Deckard says: «Replicants are like any other machine. They’re either a benefit or a hazard. If they’re a benefit, it’s not my problem. … I don’t get it, Tyrell. How can it not know what it is?»
Yes, the sight of a woman’s death is appalling and Deckard himself comments on it at the end of the scene: «The report would be “routine retirement of a Replicant”, which didn’t make me feel any better about shooting a woman in the back».
It would be interesting a series of articles that show examples of AI, robots, machines that take advantage of its appearance or behavior (or that another human being uses it as a weapon or manipulation). I remember a scene in the movie “A.I. Artificial Intelligence” where David is captured at a Flesh Fair, and the audience, deceived by David’s realistic nature, lets him go.

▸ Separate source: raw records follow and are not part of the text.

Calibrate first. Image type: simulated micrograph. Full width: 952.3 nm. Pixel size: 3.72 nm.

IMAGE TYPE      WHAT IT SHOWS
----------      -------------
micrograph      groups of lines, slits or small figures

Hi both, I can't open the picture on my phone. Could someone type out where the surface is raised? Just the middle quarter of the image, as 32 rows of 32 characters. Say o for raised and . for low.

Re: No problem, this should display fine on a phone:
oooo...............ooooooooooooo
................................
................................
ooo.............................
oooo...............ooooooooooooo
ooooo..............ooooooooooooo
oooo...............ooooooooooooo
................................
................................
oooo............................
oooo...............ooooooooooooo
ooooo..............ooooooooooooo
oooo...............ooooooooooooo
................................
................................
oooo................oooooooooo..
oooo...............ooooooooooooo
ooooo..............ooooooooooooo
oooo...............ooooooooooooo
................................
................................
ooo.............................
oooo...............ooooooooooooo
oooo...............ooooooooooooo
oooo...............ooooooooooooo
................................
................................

Yes, the end of _Ex Machina_ implies strongly that Ava was mimicking emotions to trick Caleb into granting her freedom. But there are plenty of scenes in _Blade Runner_ where the replicants display these things when there is no evidence that their emotions-—their interiority–are merely performative. Deckard may say that replicants are just another machine, but he’s been subjected to this framing his entire life. He doesn’t question these frames, even buying into Brian’s assertion that he had no choice. (When of course he did.) So we can’t take Deckard’s word as fact. He’s a victim of the systems that made him, too.
These questions point us to a longstanding philosophical argument of the “p zombie” (not like movie zombies at all). I agree that a broad investigation of how this plays out in cinema AI would be fascinating, but I don’t anticipate that it would change my mind. A sentience that has feelings, hopes and goals, a sense of self and self-preservation, a fear of mortality, and can suffer–like Zhora–is a person.
You’re missing the whole point of the movie if you’re getting hung-up on whether “woman” is an appropriate label for Zhora’s personhood.
You’re missing it worse if you’re proposing that Zhora has no personhood.
I believe that Emmet Walsh’s character’s name is Bryant, not Brian.
(If I was talented, I’d do a parody of the Life of Brian intro here.)
ooh. Good catch. Will correct.
Thanks!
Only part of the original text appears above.